Carrying representations of fish up the Cadger’s Pad, Image: Abby McSherry


Documenting Irish place names and re-discovering ancient practices through storytelling to uncover a sense of place.

On a sunny Saturday in June 2021, over 100 people gathered to climb an ancient pathway in the Cooley Mountains of County Louth, Ireland, as part of an event organised by Carlingford Lough Heritage Trust. They were armed with cut-outs of silver fish, pipes, fiddles and a couple of bottles of unmentionable provenance! They were followed by low flying drones.

This was part of an event to retell the stories of over 250 minor Gaelic place names mapped in a report published in 2015. The report is relatively well known in academic circles but few local people, even those who regularly use the mountains as farmers or hillwalkers, know of its existence or cultural significance. This project, funded by the Heritage Council of Ireland, aimed to make it more familiar within the area and beyond by using the medium of video and the art and technique of traditional storytelling.
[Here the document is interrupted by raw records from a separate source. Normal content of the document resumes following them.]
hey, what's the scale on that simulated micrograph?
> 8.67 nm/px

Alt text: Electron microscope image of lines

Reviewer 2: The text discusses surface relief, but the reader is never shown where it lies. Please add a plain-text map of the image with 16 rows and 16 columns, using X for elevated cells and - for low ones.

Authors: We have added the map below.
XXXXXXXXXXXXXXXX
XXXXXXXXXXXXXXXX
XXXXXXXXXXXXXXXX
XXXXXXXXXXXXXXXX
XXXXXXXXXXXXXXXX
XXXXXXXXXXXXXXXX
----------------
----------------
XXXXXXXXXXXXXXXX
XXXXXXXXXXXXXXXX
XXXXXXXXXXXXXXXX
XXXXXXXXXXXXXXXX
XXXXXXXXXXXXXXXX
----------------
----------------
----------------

In the list of placenames, we identified a number that were linked to powerful local narratives:

  • The cadgers: herring girls of Omeath
  • Booleying: life in the summer pasture settlements
  • An Táin Bó Cúailnge: The Cattle Raid of Cooley
  • O’Neillsville: Mid-Ulster refugees in Glenmore
  • An Móinteach: Famine-era clearances in Moneycrockroe

The event on the sunny hills above Omeath retold the story of the Cadger’s Pad.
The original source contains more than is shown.